Financial Daily from THE HINDU group of publications
Thursday, Nov 21, 2002
Industry & Economy - Economy
Fiscal deficit under control: Narayan
The Finance Secretary, Dr S. Narayan, and the FICCI President, Mr R.S. Lodha, at a seminar on the textile industry in New Delhi on Wednesday.
NEW DELHI, Nov. 20
WITH key economic indicators including industrial production showing an upturn, the Finance Ministry is optimistic of reining in fiscal deficit at the budgeted level of 5.3 per cent of the gross domestic product (GDP) during the current fiscal.
"Going by the trends so far, the fiscal deficit is under control. We are closely watching the situation and a clearer picture would emerge after December 15 when corporates pay up their third instalment of advance tax," the Finance Secretary, Dr S. Narayan, said here on the sidelines of an interactive session on `Indian textile industry - Challenges beyond MFA' organised by the Federation of Indian Chambers of Commerce and Industry.
Only last week, the Centre put off its scheduled market borrowings of Rs 5,000 crore through auctions during November 18-23 citing comfortable liquidity position.
Although an internal stock taking of the revenue trends has pointed to a possible slippage in overall tax revenues and divestment receipts, the Finance Ministry is banking on a major compression in expenditure to bridge the revenue shortfall.
Dr Narayan said that a review of the trends in expenditure was currently on. The exercise is likely to be completed by the end of December, based on which the Ministry would firm up the revised estimates for 2002-03.

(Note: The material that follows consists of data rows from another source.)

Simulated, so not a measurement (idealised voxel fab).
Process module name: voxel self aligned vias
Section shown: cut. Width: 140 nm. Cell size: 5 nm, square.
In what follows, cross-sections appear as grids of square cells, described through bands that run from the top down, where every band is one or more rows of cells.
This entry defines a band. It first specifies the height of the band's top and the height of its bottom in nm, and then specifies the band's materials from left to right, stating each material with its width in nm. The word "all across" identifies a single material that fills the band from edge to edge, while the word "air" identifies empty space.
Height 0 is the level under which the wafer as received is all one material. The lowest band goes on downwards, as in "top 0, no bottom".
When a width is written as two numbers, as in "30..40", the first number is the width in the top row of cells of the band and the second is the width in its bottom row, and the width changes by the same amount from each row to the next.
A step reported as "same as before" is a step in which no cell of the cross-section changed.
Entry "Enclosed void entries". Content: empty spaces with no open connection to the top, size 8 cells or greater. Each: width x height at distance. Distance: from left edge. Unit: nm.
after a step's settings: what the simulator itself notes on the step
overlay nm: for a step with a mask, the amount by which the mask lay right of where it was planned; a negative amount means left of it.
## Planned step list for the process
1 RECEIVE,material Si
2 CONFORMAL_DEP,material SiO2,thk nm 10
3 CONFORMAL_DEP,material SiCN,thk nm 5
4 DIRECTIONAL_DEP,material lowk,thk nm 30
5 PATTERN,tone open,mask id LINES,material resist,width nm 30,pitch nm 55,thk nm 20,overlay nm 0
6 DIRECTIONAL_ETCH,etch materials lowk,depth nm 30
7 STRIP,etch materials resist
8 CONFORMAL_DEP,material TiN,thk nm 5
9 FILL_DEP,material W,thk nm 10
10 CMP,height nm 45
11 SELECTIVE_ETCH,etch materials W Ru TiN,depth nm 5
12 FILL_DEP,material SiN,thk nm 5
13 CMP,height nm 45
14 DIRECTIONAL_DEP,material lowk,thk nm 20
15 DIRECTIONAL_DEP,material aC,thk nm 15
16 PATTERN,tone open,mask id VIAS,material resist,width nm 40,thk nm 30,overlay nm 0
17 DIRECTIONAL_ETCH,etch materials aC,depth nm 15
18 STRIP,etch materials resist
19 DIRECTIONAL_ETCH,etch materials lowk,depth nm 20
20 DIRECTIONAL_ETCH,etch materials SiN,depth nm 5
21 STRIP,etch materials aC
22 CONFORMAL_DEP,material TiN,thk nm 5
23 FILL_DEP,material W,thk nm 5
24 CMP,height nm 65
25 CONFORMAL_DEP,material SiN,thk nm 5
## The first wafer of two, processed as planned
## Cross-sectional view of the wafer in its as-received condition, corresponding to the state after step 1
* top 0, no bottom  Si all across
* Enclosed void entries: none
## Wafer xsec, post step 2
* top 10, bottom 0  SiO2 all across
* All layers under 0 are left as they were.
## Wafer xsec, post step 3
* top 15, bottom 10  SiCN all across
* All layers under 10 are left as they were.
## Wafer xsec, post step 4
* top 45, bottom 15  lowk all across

On the demands of textile industry for rationalisation of excise duty across the entire textile value chain at a uniform rate, Dr Narayan pointed out that rationalisation of excise duty is only an activity towards the larger end of strengthening the sector for the coming years.
"Mere rationalisation of excise duties is not going to solve the problems. You will have to take a decision on where in the value chain you would like to be positioned. A distinctive competitive edge for India will have to be developed, particularly when the textile sector is looking at huge increase in exports to sustain growth in the next decade.
We will also have to take a decision this year about the future of small and marginal sections of the industry," Dr Narayan said
The "largely fragmented" nature of the textile industry was posing a problem for the excise administrators. "We will have to evolve a methodology and work out a mechanism through which the small players can get into the Cenvat chain. This should not be intrusive and it should not add to their woes," Dr Narayan said.
This view of the Finance Secretary came in response to the demands of the organised players in the textile industry that the full Cenvat chain should be completed. The FICCI Task Force on Textiles has recommended that the customs duty on key raw materials like purified terephthalic acid and mono-ethylene glycol be reduced to 10 per cent. A demand for reduction in customs duty on wood pulp used in the manufacture of viscose staple fibre to zero has also been made.
A case was also made before the Finance Secretary for the abolition of deemed credit facility as this benefit was being misused by the unorganised sector.